EDTECH: As millennials have given way to Gen Z students, has there been a meaningful shift in colleges’ approach to technology?
KAYYE: Not yet. Universities are behind a couple of years, and they need to rapidly catch up. The average 25-year-old and the average 20-year-old are vastly different today in the way they interact with technology and services.
Millennials benefited from technology because it forced professors — and, for that matter, middle school and high school teachers — to take whatever they were teaching and put it into something like PowerPoint.
There was always an outline that the students could follow.
Gen Z would rather have the slides delivered to their personal devices in real time. They want to annotate whatever’s on the slides and make their own notes. They would rather have the content streamed directly to the devices in their hands.
And speaking of the devices in their hands, the devices that universities are used to handling, and that they do a really good job handling from the standpoint of managing content, are laptops.
They are not doing a good job at handling tablets and mobile phones. All you have to do to see that is look at all the learning management systems that are not optimized for mobile devices. It’s completely illogical.
MORE FROM EDTECH: Check out how experts expect Generation Z students to push the limits of mobile-first learning.
EDTECH: It sounds like BYOD has changed dramatically over time.

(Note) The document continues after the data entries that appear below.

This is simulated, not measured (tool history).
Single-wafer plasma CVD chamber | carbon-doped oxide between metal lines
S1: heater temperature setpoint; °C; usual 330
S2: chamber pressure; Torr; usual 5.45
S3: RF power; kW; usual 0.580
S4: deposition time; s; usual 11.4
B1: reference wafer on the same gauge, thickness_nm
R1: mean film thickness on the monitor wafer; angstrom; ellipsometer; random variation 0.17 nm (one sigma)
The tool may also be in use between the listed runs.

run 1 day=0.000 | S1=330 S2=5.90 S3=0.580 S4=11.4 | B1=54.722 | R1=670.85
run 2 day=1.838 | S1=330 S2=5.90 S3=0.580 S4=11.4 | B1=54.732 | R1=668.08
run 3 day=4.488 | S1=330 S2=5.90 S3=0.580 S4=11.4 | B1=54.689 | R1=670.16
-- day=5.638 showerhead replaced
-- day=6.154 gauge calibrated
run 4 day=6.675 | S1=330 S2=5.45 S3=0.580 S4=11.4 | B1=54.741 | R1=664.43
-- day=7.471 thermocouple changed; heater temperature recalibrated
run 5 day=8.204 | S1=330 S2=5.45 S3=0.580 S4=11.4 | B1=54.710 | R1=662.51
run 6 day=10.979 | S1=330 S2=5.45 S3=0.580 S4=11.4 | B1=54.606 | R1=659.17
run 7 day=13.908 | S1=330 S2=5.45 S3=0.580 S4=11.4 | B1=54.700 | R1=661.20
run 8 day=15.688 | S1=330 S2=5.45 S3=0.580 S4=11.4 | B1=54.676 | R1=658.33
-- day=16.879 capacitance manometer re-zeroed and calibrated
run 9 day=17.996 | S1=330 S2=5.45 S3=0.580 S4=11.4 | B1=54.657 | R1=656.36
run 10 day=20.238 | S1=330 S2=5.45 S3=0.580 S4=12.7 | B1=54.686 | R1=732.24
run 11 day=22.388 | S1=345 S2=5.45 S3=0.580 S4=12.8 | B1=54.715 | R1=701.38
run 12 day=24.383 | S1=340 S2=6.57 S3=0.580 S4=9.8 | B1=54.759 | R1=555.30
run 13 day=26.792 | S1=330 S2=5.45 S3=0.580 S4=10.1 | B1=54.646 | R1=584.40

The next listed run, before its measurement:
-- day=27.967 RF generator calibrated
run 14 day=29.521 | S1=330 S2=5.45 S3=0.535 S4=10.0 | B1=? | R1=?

KAYYE:Most students don’t care about putting their screen on the screen in the front of the room, and that’s what BYOD mostly means. What I’m talking about is delivering the content to the student.
It’s not logical for a millennial to say, “I missed class. I missed the notes. I have to get the notes from my friend.” Why? Because they grew up having access to the notes in the first place.
And Gen Z has always had that. They started with smartboards in kindergarten. They are expecting the technology to be seamless.
In their case, BYOD doesn’t mean sharing devices on a projector. It means, “You should be sending the content to me.” It means, “If I miss class, I should be able to join class from wherever I am without any limitations.”
Right now, the limitations are the IT department saying, “That’s not secure.” Or the professor not even knowing how to send that content other than through email or posting it on an LMS that isn’t mobile friendly.
EDTECH: So, what are Gen Z students looking for in their learning spaces?
KAYYE: If you jump forward 10 years, colleges will have gotten smart — the ones that are really smart are already doing this — and realized that Gen Z sees electronic communication as equal to communication in person.
If you’re just in class to absorb a lecture, why can’t that lecture be delivered asynchronously, anywhere, at any time?